Gora is an ORM framework for column stores such as Apache HBase and Apache Cassandra with a specific focus on Hadoop.
Although there are various excellent ORM frameworks for relational databases, data modeling in NoSQL data stores differ profoundly from their relational cousins. Moreover, data-model agnostic frameworks such as JDO are not sufficient for use cases, where one needs to use the full power of the data models in column stores. Gora fills this gap by giving the user an easy-to-use ORM framework with data store specific mappings and built in Apache Hadoop support.
The overall goal for Gora is to become the standard data representation and persistence framework for big data. The roadmap of Gora can be grouped as follows.
ORM stands for Object Relation Mapping. It is a technology which abstacts the persistency layer (mostly Relational Databases) so that plain domain level objects can be used, without the cumbersome effort to save/load the data to and from the database. Gora differs from current solutions in that:
ORM frameworks are nothing new. But with the explosion of data generated in Terabytes and even Petabytes, NoSQL data stores are gaining ever-increasing popularity. Coupled with limited support to already-proven Apache Hadoop support in current ORM frameworks, there was a need for a new project.

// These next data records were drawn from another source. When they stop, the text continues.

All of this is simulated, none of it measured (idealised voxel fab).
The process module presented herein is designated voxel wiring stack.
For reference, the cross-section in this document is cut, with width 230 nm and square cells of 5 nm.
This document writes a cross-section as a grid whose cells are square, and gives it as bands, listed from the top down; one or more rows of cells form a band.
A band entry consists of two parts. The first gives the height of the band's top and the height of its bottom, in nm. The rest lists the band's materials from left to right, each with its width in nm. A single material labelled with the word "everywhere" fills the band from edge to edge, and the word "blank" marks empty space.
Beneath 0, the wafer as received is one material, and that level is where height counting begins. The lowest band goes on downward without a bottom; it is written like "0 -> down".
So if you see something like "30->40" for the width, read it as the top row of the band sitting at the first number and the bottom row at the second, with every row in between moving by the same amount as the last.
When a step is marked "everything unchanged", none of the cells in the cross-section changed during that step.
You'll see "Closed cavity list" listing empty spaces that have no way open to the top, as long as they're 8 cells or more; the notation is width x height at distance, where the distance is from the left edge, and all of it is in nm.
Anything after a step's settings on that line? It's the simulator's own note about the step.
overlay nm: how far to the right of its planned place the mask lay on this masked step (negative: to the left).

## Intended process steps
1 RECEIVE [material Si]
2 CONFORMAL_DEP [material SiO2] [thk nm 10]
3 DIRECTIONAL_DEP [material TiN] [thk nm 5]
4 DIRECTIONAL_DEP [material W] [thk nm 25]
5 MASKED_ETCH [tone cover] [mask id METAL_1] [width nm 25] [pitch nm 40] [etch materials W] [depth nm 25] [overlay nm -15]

Gora is currently hosted at Github. However, Gora has ties to ASF in many ways. As detailed in the proposal section, Gora will be a high level client for many Apache projects and subprojects including Hadoop(common, hdfs, and mapreduce), HBase, Cassandra, Avro, Lucene, Solr, Pig, and Hive. Gora already uses Hadoop, HBase, Cassandra and Avro. Moreover, Gora started its life inside Apache Nutch project, and now Nutch trunk uses Gora as a library. Even more, the initial set of committers are all ASF members. Therefore, we think that Apache will be an excellent home for Gora.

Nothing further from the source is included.